Sounds like an attempt at percussive maintenance. I thought the whole point of DOGE was to get a team of smart outsiders led by a certified genius to fix government inefficiency - this is the opposite.

I'm not sure they are necessarily at odds. Musk seems pretty famous for prioritizing speed over getting things right the first time and yet this doesn't stop him from not only getting things right but getting them right faster than others. For instance, IIRC he spent millions on complex machinery for Starship before deciding that it should be made out of stainless steel and had to basically eat the loss; Starship is still poised to be the heaviest-lift reusable rocket ever built at a time when other reusable rockets are still struggling to compete with Starship's smaller predecessors.

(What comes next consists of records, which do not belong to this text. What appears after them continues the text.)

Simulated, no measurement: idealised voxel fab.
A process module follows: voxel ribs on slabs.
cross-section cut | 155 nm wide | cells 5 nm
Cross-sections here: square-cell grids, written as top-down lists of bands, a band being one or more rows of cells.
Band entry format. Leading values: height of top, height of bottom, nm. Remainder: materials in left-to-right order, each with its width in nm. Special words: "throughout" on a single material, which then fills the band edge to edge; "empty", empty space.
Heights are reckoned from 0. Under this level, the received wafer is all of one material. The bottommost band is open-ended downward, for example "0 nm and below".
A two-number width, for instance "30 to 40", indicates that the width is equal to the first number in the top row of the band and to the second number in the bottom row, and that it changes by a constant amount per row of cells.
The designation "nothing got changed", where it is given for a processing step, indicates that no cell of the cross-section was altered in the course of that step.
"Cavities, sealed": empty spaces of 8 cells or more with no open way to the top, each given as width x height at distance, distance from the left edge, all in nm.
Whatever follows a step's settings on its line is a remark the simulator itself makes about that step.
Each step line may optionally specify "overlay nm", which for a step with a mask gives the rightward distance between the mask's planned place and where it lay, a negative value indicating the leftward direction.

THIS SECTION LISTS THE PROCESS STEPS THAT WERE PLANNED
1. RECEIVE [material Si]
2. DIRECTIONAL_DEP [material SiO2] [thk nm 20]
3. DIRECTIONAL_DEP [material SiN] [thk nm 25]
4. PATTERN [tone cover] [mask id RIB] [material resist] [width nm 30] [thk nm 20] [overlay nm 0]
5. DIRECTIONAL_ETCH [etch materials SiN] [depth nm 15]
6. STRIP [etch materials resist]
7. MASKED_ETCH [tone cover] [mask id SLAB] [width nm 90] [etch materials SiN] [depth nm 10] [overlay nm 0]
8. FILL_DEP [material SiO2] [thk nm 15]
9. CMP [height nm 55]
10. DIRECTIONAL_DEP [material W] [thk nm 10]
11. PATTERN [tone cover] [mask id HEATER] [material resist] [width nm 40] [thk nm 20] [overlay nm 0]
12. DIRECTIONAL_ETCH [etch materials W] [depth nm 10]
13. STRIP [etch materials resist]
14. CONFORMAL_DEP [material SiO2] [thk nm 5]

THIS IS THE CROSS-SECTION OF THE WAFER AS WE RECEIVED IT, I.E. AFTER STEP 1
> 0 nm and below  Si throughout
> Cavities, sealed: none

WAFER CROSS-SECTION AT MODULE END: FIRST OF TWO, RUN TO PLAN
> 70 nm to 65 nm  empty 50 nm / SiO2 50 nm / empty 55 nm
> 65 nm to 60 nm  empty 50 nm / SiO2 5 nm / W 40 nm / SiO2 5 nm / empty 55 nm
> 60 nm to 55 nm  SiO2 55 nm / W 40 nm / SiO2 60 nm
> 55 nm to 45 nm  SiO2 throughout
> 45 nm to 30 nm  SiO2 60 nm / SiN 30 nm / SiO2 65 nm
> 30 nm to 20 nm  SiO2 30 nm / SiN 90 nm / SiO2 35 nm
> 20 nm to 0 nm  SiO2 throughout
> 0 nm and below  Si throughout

Anyway, I don't take for granted that Musk is necessarily making the best decisions or the right ones in his newest venture, but I also don't think that "smart outsiders led by a certified genius" and "percussive maintenance" are at odds inherently.

I'm a huge fan of this Musk philosophy in his engineering ventures. Testing often-too-flawed engineering ideas as fast as you can is much cheaper and much faster than trying to come up with something flawless on the first try, and seemingly-ironically it tends to give you a less flawed final product too. I'm not sure how well that works with people rather than objects The fourth Falcon 1 wasn't working while scared that mistakes had been made that blew up the first three. The Falcon 9 landing engines weren't going to change careers because SpaceX tried out parachutes first. The machine-welded stainless steel Starship tanks aren't going to quit and find a job where composite tanks and hand-welded steel tanks don't get abused and wrecked.

I'm not sure how well the philosophy works with people. Federal government work in many cases is seen as a tradeoff: lower compensation than equivalent skills would get you in the private sector, but with better job security to make up for it. If he significantly cuts headcount without cutting output (or if Congress follows up with more deliberate cuts) then maybe making that deal worse is still fine? We'll have fewer interested applicants, but we'll also have fewer jobs we need to fill, so we won't have to raise pay to compensate for the drop in supply? But this isn't like an engineering experiment where the experimenter is the only one who learns something and failure is just one of the things we can learn; here the experimentees are learning too and failure can have more lasting consequences.

The DC suburbs are the richest in the country. What part of that indicates lower compensation?

It seems more like, instead of lower compensation, it's simply lower standards, and the job security incentivizes the layabouts, the malingerers, and the otherwise unsuitable who could not command anywhere near the same remuneration anywhere else.

The DC suburbs are indeed very rich relative to a lot of the country, but it's not the federal employees who are holding up that average. The most a typical federal employee can make in DC is $191,900 as a GS15 Step 7-10 (note that $191,900 is a hard cap government wide and DC has one of the highest locality pay adjustments of any city in the country). That's a great salary by most standards, but bear in mind that GS15 positions are rare (most feds will retire never having reached a GS15 position) and you may gain one step a year after earning the position (OPM claims it takes on average 18 years to reach Step 10).

On top of that, as you say the DC suburbs are some of the richest in the country, and it's consequently incredibly expensive to live here. So while that $191,900 looks good, it's just getting into the range where you could comfortably buy a non-"fixer upper" house inside the Beltway without needing a contribution from your spouse's salary.

There are numerous industries in DC where you could make more with less experience like tech, law, defense contracting, lobbying, general federal contracting etc. Consider that those last three are all industries whose existence is predicated on their ability to suckle from the federal teat. If there's any villain in the story of modern government inefficiency I'd suggest we look at the contractors before we start vilifying the feds.

Federal pay scale for DC: https://www.opm.gov/policy-data-oversight/pay-leave/salaries-wages/salary-tables/pdf/2024/DCB.pdf

  1. Part of the deal is going back and forth from government to industry and then to government. It is why the private sector pay is pretty good.

  2. A couple making 380k combined with strong benefits and time off…isn’t a bad living.

  1. I know that the deal typically has feds leaving the civil service and taking jobs in the private sector, but later going back the other way is less common to my knowledge.
  2. Definitely a good living, but also likely quite rare for two GS-15s to be in a married couple.

I’ve seen it in my space. Someone started private and then went public sector. Used that to get a major promotion which made him after five years attractive for a larger gov position. He then parlayed that into even a more lucrative financial position in the private sector.